Collaborative Research Centre 1227: Designed Quantum States of Matter News & Events
Silke Ospelkaus-Schwarzer receives ERC Consolidator Grant

Silke Ospelkaus-Schwarzer receives ERC Consolidator Grant

Million-euro funding for research on complex quantum systems at ultracold temperatures

The ERC grants of the European Research Council are among the most prestigious funding programs in Europe. Three funding lines award individual top researchers at different stages of their careers. Prof. Silke Ospelkaus-Schwarzer is receiving funding of up to 2 million euros this year for her TriTraMo project with the ERC Consolidator Grant to strengthen her own independent research group. With her research, Silke Ospelkaus-Schwarzer makes valuable contributions to the Cluster of Excellence QuantumFrontiers and the Collaborative Research Center DQ-mat.

With her group, she is researching one of the greatest challenges of modern atomic and molecular physics - the preparation and control of increasingly complex physical systems down to the quantum level. This control is mostly achieved by preparing physical systems at temperatures close to absolute zero. Based on the precise control of atomic systems, it was possible to prepare and control diatomic molecules at ultracold temperatures for the first time about ten years ago.
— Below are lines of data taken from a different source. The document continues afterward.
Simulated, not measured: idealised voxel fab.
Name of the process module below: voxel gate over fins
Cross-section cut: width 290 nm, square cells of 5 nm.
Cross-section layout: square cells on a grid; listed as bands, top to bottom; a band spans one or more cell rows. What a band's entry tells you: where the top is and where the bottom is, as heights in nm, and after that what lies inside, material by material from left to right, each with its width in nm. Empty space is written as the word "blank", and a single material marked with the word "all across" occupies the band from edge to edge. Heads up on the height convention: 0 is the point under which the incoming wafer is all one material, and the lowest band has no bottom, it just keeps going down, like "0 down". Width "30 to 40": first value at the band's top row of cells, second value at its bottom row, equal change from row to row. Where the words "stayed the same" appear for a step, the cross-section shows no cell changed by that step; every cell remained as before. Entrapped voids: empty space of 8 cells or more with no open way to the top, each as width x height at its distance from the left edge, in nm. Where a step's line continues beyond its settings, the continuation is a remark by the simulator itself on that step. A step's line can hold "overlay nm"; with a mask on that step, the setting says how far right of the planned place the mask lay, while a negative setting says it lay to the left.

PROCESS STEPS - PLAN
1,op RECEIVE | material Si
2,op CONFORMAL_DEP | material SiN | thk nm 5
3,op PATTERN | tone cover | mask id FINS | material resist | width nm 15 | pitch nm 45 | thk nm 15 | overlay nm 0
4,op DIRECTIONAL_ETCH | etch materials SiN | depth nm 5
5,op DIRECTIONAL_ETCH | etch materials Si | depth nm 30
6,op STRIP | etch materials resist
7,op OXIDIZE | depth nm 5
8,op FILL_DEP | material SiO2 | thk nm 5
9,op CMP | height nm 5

The goal of the funded project TriTraMo (Trimers, tetramers and molecular Bose-Einstein condensates) is to drive the next milestone on the path to increasingly complex quantum systems in the ultracold. By precision control of collisional processes of diatomic molecules, they are further cooled. If successful, a so-called Bose-Einstein condensate of molecules can be produced with which new quantum phases can be discovered and investigated due to the dipolar interaction between the molecules. Furthermore, collision processes and light are used to produce and control small polyatomic molecules - trimers and tetramers - from diatomic molecules in a controlled manner and to develop a detailed understanding of their properties. The system allows previously impossible insights into the structure of simple molecular systems.